Saturday, November 24, 2007
Anna Karenina (1997)
The onset of Canadian winters and icy weather always make me think of Russia and Russia makes me think of Tolstoy's Anna Karenina. When I worked at the ROM during a certain winter a number of years ago, I used to go to a nearby coffee shop which had a working fire place and curl up in a big chair and read my bruised copy of Anna Karenina. From my chair, I would watch the snow and wind swirl around outside my window and think how lucky I was to be there. I would imagine Kitty skating with Levin and Anna rushing from one engagment to another in a snow filled landscape.
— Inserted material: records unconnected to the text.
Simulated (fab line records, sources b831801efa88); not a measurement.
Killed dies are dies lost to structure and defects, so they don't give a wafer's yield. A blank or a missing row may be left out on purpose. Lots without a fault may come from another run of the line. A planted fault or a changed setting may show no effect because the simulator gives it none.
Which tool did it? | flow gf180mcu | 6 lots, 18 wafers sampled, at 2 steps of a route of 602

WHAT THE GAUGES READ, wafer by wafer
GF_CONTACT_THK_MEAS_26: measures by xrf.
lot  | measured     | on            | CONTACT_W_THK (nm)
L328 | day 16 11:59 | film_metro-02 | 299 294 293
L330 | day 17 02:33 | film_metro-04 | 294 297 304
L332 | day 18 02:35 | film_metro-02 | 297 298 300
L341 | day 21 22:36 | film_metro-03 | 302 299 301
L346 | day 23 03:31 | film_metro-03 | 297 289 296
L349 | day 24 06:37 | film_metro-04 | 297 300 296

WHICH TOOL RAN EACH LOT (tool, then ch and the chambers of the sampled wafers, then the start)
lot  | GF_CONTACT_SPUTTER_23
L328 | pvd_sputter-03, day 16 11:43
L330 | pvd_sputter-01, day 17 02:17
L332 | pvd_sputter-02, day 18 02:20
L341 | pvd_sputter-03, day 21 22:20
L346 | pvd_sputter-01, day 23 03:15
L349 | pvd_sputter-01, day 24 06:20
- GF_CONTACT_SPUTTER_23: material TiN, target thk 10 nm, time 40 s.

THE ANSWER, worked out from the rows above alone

By chance, my partner R happened upon the 1997 version of the film on television. Despite the mishmash of British, American and French accents, the story is too good and the Russian locale too beautiful for the film to be utterly ruined but it is hampered by the varying accents of an international cast and the attempt to fit the entire sprawling plot into a roughly two hour time frame. Notably, this was the first film production of Anna Karenina to be shot in Russia and for that we should be pleased as viewers.
I had read that when Tolstoy was conceiving the character of Anna she was quite a different sort of woman: vulgar, coarse, reveling in her adultery. But, slowly, inexorably, and much to his surprise, she became something else. She evolved into a sensitive, tortured and lonely woman of beauty and sophistication who succumbed to Vronsky because he appealed to an emptiness in Anna, to a lack of sensuality and love in her life.
Here, Anna Karenina (the French actress Sophie Marceau with a lovely but pronounced French accent) is the charming and beautiful sister of Stefan (Stiva) Oblonsky (American actor Danny Huston) who comes to Moscow to reconcile her brother Stiva and her sister-in-law Dolly after her brother's affair with the governess is uncovered. When she is met by her brother at the train station, she also meets Alexei Vronsky (Sean Bean) and the two are instantly smitten. Bean, an English actor from the north of England, has an appropriately noble Slavic profile and is suitably passionate in this role.
However, within moments of their meeting, a railway worker and peasant is accidentally killed under the wheels of the train. Anna feels it to be an ominous sign of things to come. The scene is set for tragedy.
Soon after, at a ball that Anna attends in Moscow with her brother, his wife Dolly and Dolly's sister Kitty (Mia Kirshner), Anna re-encounters Vronsky and sees that she has stolen Vronsky's attentions away from the very young, fragile Kitty. As a respectable aristocratic matron she resists but is aggressively pursued by Vronsky. Their affair begins in earnest.
Their passion alarms those closest to them not because it is immoral to have an adulterous affair but because the couple is so passionately in earnest that it threatens to upset the hypocritical facade that the upper classes have erected. Anna and Alexei will not play by the rules that the very rich have constructed: Do as you like but be discreet. They are not.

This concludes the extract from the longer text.